|"I had question marks over my head while trying to identify it, but it was a majestic mystery."|
The dry leaves for this first flush were quite unusual. I'm used to seeing greens amidst the browns and blacks of Darjeeling teas, but this one was mostly green. It looked like a Mao Feng green tea by appearance alone. Even the scent threw me off. Sure, there were muscatel grape comparisons that could be made, but I also got the impression of other berries in the mix; cranberry particularly. All of these settled on a blanket of smoke. Truly peculiar.
The only brewing instructions per the MTW site were to bring water to a boil, let it cool for a minute, and steep for three minutes. I've had better success at actually monitoring the water and shutting it off before it reaches a boil, then infusing for the needed time. It worked for second flush, anyway. I did this with 1 teaspoon-worth.

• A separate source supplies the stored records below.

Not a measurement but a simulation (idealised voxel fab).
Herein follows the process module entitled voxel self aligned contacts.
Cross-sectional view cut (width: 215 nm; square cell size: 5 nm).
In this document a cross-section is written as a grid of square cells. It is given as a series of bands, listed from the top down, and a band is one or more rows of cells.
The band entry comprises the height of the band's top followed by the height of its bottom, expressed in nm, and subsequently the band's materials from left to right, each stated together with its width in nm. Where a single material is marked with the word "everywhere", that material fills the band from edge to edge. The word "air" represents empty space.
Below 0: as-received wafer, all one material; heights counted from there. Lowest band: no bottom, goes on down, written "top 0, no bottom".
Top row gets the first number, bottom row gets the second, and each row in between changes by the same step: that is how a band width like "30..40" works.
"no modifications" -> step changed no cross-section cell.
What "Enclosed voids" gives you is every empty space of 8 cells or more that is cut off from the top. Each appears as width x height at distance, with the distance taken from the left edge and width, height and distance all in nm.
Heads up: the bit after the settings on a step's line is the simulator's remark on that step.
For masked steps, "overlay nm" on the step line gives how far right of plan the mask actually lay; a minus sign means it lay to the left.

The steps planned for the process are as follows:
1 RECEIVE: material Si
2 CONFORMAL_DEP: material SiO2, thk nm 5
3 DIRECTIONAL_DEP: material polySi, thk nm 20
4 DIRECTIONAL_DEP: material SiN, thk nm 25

While the tea profile stated that the infusion should be a vibrant gold, it yielded a somewhat pale infusion. Not unattractive, just understated to the eye; bright, to be sure. The aroma was smoky and spicy with a hint of malt and grape, but it also had a grassy factor that was actually quite inviting. As for flavor, I wouldn't know this as a black tea if I was blindly tasting. It felt like a green/white fusion on the tongue. Alarming, yes, but not unwelcome. Unlike a green tea, however, there was no vegetal kick to it. And unlike a black tea, little-to-no bitterness.
I haven't been this stumped by a Darjeeling since sampling a Goomtee "yellow" orange pekoe. Unlike that experience, though, I can say for certainty that I liked it. I had question marks over my head while trying to identify it, but it was a majestic mystery. For people getting started on Darjeelings, I'd say go for this first. There may be better, more bodied ones out there, yet this makes a great baby step.